Archive for April, 2011

Aurora, Oh Aurora! Elgin, Oh, Elgin! Everything’s fine with Criminal Charges and the Law

Monday, April 25th, 2011

To this criminal defense lawyer, it seems that not soon after my criminal law post regarding State Rep. Keith Farnham’s “new” idea about requiring defendant’s to reimburse the police for the cost of the defendant’s arrest, that Elgin continues to go further and further with the same idea. Now, if you are arrested for the criminal charge of DUI, in addition to other traffic stops and criminal arrests, you’ll have to pay the city of Elgin $500 for your car’s tow, as well as for the cost of the car’s impoundment itself by the private company. This is the case even if there is a perfectly fine driver there to drive the car home making the tow unnecessary, but also in cases in which a person is found not guilty of the crime, and even if there is a finding of no probable cause for the crime. This is the same process the city of  Aurora, Il, has been using for years. The officials know that since the fine is “only” $500, that such persons subject to the fine will not hire a lawyer to defend against the fee charged because lawyers understandably have to charge more than that to wait around and conduct a prepared trial. What a racket.

     It is this criminal lawyer’s opinion that this is not constitutional. It fails to afford a person reasonable due process. It presumes people guilty first by holding the car or a posted $500 hostage until the hearing, in which the administrative judge is someone picked by and paid for by the same municipality that seeks to gain money through this process. The Elgin government officials even say this – that their goal is to raise 1.5 million dollars a year in revenue under this sham process.

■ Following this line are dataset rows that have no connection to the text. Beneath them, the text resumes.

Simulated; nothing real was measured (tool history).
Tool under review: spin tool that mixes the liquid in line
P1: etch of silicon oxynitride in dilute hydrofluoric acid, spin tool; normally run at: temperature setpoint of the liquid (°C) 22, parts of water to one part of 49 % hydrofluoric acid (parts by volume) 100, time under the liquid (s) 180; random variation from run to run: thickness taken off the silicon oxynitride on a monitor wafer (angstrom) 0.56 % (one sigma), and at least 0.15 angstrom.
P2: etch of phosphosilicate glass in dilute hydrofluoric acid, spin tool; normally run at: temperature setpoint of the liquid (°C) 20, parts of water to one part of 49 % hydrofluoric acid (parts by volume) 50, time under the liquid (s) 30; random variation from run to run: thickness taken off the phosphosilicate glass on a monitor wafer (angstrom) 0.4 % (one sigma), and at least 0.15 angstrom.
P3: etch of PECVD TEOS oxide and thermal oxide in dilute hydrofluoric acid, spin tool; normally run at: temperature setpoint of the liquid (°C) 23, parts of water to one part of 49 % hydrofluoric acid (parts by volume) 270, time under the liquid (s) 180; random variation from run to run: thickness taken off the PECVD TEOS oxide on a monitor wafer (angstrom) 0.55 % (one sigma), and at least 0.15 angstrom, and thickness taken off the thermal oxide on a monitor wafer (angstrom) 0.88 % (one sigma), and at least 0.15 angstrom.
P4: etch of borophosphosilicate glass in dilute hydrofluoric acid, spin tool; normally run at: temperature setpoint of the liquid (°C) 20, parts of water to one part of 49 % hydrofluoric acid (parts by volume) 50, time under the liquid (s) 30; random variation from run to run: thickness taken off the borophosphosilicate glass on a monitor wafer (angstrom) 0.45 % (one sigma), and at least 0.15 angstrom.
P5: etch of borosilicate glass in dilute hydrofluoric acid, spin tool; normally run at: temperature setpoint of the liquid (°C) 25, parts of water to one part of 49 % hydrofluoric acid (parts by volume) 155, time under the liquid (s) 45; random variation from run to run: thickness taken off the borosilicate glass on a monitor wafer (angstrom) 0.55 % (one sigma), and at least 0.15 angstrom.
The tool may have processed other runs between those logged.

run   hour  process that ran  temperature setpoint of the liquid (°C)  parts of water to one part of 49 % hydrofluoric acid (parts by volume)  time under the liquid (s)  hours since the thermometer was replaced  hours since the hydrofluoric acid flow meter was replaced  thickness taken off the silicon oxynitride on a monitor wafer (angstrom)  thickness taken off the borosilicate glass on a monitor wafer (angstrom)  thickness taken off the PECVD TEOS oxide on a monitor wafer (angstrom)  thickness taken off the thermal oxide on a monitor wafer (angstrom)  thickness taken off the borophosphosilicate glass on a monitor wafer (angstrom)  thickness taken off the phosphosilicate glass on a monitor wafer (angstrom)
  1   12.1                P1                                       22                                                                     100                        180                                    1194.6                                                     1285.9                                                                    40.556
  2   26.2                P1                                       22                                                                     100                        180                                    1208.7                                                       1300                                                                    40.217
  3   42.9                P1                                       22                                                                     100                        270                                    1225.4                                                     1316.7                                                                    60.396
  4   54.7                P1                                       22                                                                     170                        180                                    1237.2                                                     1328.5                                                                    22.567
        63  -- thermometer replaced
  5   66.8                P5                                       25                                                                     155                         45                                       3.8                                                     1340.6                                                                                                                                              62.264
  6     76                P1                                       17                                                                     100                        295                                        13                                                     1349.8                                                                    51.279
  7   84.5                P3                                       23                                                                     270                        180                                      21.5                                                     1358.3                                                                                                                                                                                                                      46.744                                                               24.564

     Cities like Aurora, IL and Elgin, IL seem to want to solve their financial woes by increasing fines and costs in criminal cases in never-ending ways and amounts, and by creating new ones, not realizing that there comes a time when the stone is producing no more water, and that it costs more to chase after unpaid fines than what is actually collected.

     It is time for the criminal defense bar in Kane County to consider whether these hearings actually provide an opportunity for a deposition in a criminal case that they might not ordinarily have, and turn the tables on the government by actually making them work, take their time and personnel, and provide recorded testimony of the hearings, as well as any video and-or audio tapes of the DUI or other traffic arrest. Such legal fee can be incorporated into the overall DUI fees for representation in the criminal case itself, and make it affordable, and reasonable, for both the attorney and the client.

    At least to this criminal defense attorney, this is making sense, especially in cases involving driving under the influence cases. DUIs – it seems now more than ever government officials wish to make money rather than reduce the numbers of people driving under the influence.

Regarding drug charge cases, are Illinois Legislators Thinking Things Through?

Friday, April 8th, 2011

Dear Readers:   At the end of this post is an article from the front page of the Daily Herald (4/8/2011) covering Rep. Keith Farnham’s (Elgin) and State Sen. Michael Noland’s proposed legislation to fine a person convicted of a criminal drug offense that would go to “cover the police’s [sic] cost to bust them.” After you read my blog here I would ask you to consider contacting State Representative Farnham at / 847-841-7130 and State Senator Michael Noland at 847-214-8864 – these are approved contacts per their web pages. At all times, please be polite and professional in your messages.

     Rep. Farnham was quoted in the Daily Herald article as claiming that such a fine would help better keep our neighborhoods safe and further discourage drug sales. The most disturbing thing about this legislation is that it was apparently approved by House Legislators without a single “no” vote.

      My claim here is that this proposed legislation shows a complete lack of understanding about why sellers sell, the addiction of users, and especially of all the significant existing money fines already in place. Further, it is demonstrative of a system in which our legislators will vote for any bill that dresses itself up as “anti-crime” or about “safe neighborhoods” without actually thinking things through.

     As to deterrent impact, anyone with an ounce of experience or willingness to learn about drug addiction will know that the last thing a drug addict will think about when seeking out drugs is deciding not to use drugs because, if arrested and convicted, he or she will have yet another fine to pay. Drug addicts, and anyone thinking about committing a crime, know jail or prison is a possibility if caught. Yet another fine to pay is going to be a deterrent beyond the threat of prison? 

     If anything, fines taken from drug addicts and especially sellers, in criminal cases, ought to go to drug TREATMENT programs, not law enforcement which, by the way, already benefits from seizing drug-seller money, cars, homes, and other property. The sums and value collected from such seizures are more often quite significant. 

     As a citizen and parent, I’m all for law enforcement. I respect who police are, what they represent, and the risks they may face during their work days. But who doesn’t already know that the police get paid whether they are working a tough murder case or are at their desks on a slow day? There really is no reimbursement that officers aren’t getting paid via salary already. If anything it sure would be interesting to see how such money, if any is collected, would be distributed.

     And what about whether money would be collected from such a fine? Here are the existing facts that one would hope Farnham, Noland, and all the other legislators in Springfield should know about before deciding not to challenge the proposed legislation: 

         * Even a misdemeanant marijuana possessor already faces a $750 fine for drug paraphernalia, plus fines and costs on the marijuana possession itself.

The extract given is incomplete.